Jennifer Vanderwell is a wheat breeder for Syngenta. The breeding station she works out of in Indiana is located between Ft. Wayne and Monroeville in eastern Allen County. From there, she oversees breeding for lines that wind up in Ohio, Michigan, southern Illinois, Indiana and other parts of the eastern U.S. She works primarily on soft red winter wheat, but also on white wheat.
Visiting her in her plots recently, planted only 10 days earlier, she made a striking observation. Heaving of wheat plants, like heaving of alfalfa plants, during freeze-and-thaw cycles in the winter to late winter can expose crowns to damage. For wheat, if the crown is frozen, that not only the central plant dies, but all tillers attached to that crown die. A good share of wheat yield comes from heads produced by tillers. It's one of the things that sets wheat apart from corn, even though both are in the grass family.
"We could have had considerable damage this past late winter and early spring because there was quite a bit of heaving," she says. Temperatures in the 60s during the day and freezing at night in February contributed to heaving, or moving up of the crown slowly through physical processes in the soil.
"The reason we didn't see much damage is because it was mild after that," she notes. "That's why we didn't see much damage from heaving for the 2011-12 crop."
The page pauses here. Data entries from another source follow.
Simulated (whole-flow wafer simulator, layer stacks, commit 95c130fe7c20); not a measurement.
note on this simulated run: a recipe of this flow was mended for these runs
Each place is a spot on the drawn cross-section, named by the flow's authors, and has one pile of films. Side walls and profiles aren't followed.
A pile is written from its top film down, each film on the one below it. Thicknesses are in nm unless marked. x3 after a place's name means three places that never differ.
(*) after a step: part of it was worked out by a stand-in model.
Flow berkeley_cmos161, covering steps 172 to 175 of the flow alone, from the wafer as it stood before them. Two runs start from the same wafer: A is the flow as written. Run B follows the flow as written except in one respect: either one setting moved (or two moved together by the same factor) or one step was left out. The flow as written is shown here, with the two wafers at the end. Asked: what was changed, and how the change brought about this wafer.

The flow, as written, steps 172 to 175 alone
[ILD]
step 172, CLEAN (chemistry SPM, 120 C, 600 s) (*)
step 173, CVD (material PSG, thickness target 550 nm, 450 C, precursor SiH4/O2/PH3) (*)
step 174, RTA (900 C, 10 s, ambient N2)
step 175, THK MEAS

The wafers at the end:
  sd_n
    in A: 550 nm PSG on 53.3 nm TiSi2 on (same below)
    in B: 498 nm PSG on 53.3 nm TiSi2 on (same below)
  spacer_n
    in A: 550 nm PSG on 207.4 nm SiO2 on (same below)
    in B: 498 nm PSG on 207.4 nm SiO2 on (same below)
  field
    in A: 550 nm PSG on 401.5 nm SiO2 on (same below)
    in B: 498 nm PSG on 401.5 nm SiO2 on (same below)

That may not be the case for the 2012-13 crop, however. It all depends on weather conditions. First, there must be conditions that are right for heaving to occur. If the seed is planted shallow at all, say less than an inch deep, it is more subject to heaving.
Then it's a matter of the weather that occurs after the crown is exposed because of heaving of the wheat crop. A severe cold snap at that stage could result in considerable winterkill, she notes.